My computer at home having gone kaput, I adjourned to a café the other evening, asked for a tea and got online on one of the machines on offer.
After a while the person two screens away asks me for help in changing her facebook password. Volunteers that her ex might’ve hacked into her a/c. A little while later she wants to borrow a pen. And then says she’s having trouble adding friends. Her ex to blame. Wants to add me as friend to see if that function works, says she has many “injun” friends. And then outa the blue announces she’s single. Repeats for effect.
I gulp down tea, log out and scoot.
Why this kaadhaleri di?* Do I and my grey hair make for an eligible hunk?
I’d feel flattered if I don’t suspect the intent. But a moment’s reflection leads to the thought that I know the situation she’s in. I’d probably be similarly inclined if I were her.
That Filipino person is a domestic worker, meaning a member of the lowest caste in Hong Kong’s status hierarchy. She’s probably in her late 20s or early 30s, but appears willing to hit on any age group to try and parlay a more respectable visa status.
In Hong Kong there are holders of Chinese passports, Hong Kong Special Administrative Region passports, British National (Overseas) and permanent residents with different star ratings based on race. Chinese race on top. And then there are residents with visas linked to their regular employment. The last crowd can apply for perm status after seven years’ stay. (This brief paragraph is an over-simplification of all the various visa and passport statuses that obtain in Hong Kong.)
But the pariahs are those with foreign domestic helper (FDH) visas: Mainly Indonesians and Filipinos with a sprinkling of Indians, Sri Lankans and Thais. However long they stay in Hong Kong — making crucial contributions in the form of freeing up a family member or two to go out and earn, taking care of children and the elderly, making millions of phone calls, buying and shipping home containerloads of clothing and all kinds of gadgets and knickknacks, propping up entire rows and buildings full of shops and eateries, banking and remittance businesses as well as rapacious moneylenders/loansharks — they can never hope to become residents, let alone permanent residents.
They’re subject to verbal and physical abuse and overwork, plus machinations on the part of agencies. And they have to get out of Hong Kong within two weeks of losing a job.
They’re a permanent underclass in a place that preens itself as “Asia’s World City”. A small number have gained resident status by marrying up, often much older men. As residents, they can apply for jobs of restaurant waitresses or baristas.
(It’s a bit like India’s caste system, with its Anuloama-Prathiloama (अनुलोम – प्रतिलोम) rules, the former grudgingly acknowledging the acceptability of letting women marry up the caste ladder to improve their status. Phew!)

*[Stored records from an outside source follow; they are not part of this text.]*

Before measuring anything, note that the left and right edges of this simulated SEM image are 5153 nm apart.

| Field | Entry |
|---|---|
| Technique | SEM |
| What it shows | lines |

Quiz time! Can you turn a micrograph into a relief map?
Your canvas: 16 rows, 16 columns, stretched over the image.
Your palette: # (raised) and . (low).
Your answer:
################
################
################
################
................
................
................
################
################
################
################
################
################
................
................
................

Recently a few FDHs in Hong Kong filed court cases asking for permanent resident status, testing the constitutionality of the institutional discrimination and thus sparking another bout of racist wrath. Politicians vied with one another in displaying patriotic fervor against what they deemed an unreasonable demand. That old scarecrow, the floodgates bogey, was raised. Someone came up with a figure of 100,000 applications should the FDHs’ cases succeed. That the immigration department has the full discretion to block their paths on other grounds was blithely ignored. It’s a constitutional case and Beijing has let it be known that it favours apartheid.
It’s in this context that the young person the other evening was acting. And so while I went on my way, I was not unmindful of her predicament. I could’ve been in her unenviable shoes!